He left an indelible impression on the athletes he coached and on those of us who knew him.

Quoting Ralph Waldo Emerson, Coach Owens retired from Washington with these words to say, “We are the sum of our days, and should look sharp at how they pass. Of our days, they come and go like muffled veiled figures sent from a distant friendly party.”

I'll always remember him for the following:

-- For his perceptiveness and perspicatiousness:

His coaching stint at Texas A&M under “Bear” Bryant and his days at Junction, Texas laid the foundation for the so-called “Death March” at Washington. He was perceptive and diligent enough to take advantage of one-platoon football and use it to overcome the population advantage enjoyed by the California schools in the conference.
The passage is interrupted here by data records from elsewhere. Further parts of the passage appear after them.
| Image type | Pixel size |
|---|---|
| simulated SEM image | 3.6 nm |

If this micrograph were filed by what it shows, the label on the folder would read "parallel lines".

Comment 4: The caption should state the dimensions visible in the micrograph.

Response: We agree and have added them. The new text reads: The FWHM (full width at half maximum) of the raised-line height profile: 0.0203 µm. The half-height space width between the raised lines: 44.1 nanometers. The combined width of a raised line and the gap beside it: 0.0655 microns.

-- For his adaptability to change:

The Montlake milieu, far different than the barren Texas landscape, must have been a shock to the lanky Oklahoman, for there were no prickly goat heads on the UW practice field to annoy the players and coaches, just small pools of mud, patches of green grass and a smattering of rocks, which appeared magically as the sporadic, light rain washed away at the field.

-- For winning the two Rose Bowls and for his National Championship team in 1960.

Each team Owens' 1957/58 teams played against and lost to knew that it had been in a football game. They outlasted their opponents, fourth-quartering them when the game was on the line. In 1999, during a reunion of his 1959 team, Emmett Watson (Seattle Post Intelligencer) shared his memory of those Dawgs. “Players—winning players—were beat up, bruised, exhausted, sometimes stunned by what they’d been through. Instead of exulting they were moaning. That’s what the Huskies were doing to teams they lost to.”

In 1959, the Huskies went 10-1-0, beating Wisconsin in the 1960 Rose Bowl game, 44-8. Not only did that game turn the Rose Bowl around for the old Pacific Coast Conference, but also it was a critical juncture in Husky history that ended 36 years of frustration. Up to that point in time, Washington’s best effort in the Rose Bowl had been a 14-14 tie with Navy in 1924. In their previous appearance 16 years earlier (1944), Southern Cal had administered a wartime whopping, 29-0.

Washington beat Minnesota in the 1961 Rose Bowl, 17-7, and years later laid claim to the national championship.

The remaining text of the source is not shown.